As soon as you make the leap of faith, no less than 5 cars will turn right into you, as if you’re the jerk crossing traffic at the wrong time. They slow down but don’t exactly give you right of way, nudging you to hurry the hell up or become a stat. They call this place the “Paris of South America,” and sometimes it feels like that. You stand waiting for the light to change and you hear the ever familiar sounds of a siren. WEE-YOOO WEE-YOUU WEE-YOUU. That kind of siren, reminiscent of a Parisian horn, is probably on the way to pick up someone who just got flattened.

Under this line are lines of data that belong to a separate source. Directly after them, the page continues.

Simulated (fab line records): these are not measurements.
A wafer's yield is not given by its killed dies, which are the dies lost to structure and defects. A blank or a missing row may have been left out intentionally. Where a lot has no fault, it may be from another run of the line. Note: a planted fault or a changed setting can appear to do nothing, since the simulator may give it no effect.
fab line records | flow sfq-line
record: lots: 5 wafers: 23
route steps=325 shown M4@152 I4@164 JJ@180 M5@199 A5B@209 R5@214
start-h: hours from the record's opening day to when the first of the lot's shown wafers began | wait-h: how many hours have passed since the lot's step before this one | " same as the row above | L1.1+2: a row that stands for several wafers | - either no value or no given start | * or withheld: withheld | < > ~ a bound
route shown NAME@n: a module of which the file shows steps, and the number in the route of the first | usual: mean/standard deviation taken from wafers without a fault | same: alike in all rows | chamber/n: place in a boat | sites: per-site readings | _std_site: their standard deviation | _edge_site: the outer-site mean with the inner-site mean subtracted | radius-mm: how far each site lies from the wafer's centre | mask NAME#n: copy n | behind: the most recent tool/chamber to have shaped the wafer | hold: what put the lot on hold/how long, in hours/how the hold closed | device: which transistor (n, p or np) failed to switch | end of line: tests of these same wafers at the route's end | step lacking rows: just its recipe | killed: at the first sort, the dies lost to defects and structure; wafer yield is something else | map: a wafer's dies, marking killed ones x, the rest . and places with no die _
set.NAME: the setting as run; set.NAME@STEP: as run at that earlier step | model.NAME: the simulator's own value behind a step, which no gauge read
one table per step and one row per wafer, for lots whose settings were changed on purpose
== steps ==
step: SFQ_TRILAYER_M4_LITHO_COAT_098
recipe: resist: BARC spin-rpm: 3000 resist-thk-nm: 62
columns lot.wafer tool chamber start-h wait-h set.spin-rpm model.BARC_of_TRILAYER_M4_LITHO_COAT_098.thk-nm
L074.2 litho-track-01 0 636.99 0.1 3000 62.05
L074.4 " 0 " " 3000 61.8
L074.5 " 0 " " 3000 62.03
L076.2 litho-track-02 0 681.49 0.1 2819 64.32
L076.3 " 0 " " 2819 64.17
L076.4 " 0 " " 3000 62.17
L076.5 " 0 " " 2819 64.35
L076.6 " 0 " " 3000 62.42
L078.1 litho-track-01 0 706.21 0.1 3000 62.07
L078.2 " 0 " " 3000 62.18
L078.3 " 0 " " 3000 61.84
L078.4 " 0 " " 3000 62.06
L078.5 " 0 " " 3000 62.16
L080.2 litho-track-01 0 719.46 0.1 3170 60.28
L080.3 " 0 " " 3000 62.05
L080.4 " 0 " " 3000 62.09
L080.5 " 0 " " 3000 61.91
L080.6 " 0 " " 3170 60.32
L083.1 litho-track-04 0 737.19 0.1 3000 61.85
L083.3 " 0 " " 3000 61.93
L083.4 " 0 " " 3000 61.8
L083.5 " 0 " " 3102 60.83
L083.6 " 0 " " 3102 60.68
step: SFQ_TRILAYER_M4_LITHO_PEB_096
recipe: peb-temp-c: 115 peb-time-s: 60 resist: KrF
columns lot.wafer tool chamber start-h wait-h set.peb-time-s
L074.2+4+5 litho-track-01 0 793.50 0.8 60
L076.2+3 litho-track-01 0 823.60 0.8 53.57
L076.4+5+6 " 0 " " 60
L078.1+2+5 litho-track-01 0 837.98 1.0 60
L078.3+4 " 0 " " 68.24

Down in these parts, they claim that Avenida 9 de julio is the widest street in the world, though others say not quite. That doesn’t matter, as it’s still a huge street, and when all is said and done, you’ve just crossed about 17 lanes of traffic. I cross that street no less than two times a day, and each time I wonder if I’ll make it to the other side. A game of Frogger is only fun when you can hit Restart. There’s just no rhyme or reason to the road laws here in Argentina. How can it be that cars continue to drive as hordes of people cross the street? There has to be a traffic cop out there stuffing his face with an alfajor, not paying attention.
But to make matters worse, the sidewalks aren’t exactly a safe haven either. If you have managed to dodge the ubiquitous pile of dog crap, successfully avoided the umpteenth pothole, and swerved around the people walking erratically, then you’ll sometimes find yourself fleeing motorcycles. Because sometimes it just saves a bike rider time to hop onto the sidewalk, whether or not it’s filled with people. It’s like the last day of high school when kids are doing donuts in the parking lot and because everyone is going crazy, the cops can’t even control the situation, so they just sit back and make sure no one kills themselves. Just total lawlessness.
I have the fear. On the streets, I’m not so much worried about getting mugged as I am being clipped by a car or motorcycle. In Ecuador, I thought I saw some of the worst drivers. Crossing the streets in Quito was once a scary situation. Now, looking back, that seems like a walk in the park. There’s no way to avoid walking long distances in this city, crossing many streets in the process where drivers pay no heed to the people in their way. You just have to continue dodging traffic as best you can. So I’m sorry, Buenos Aires, but as cool as you are, you get this dirty honor.
Above: Avenida 9 de julio, the widest street in the world?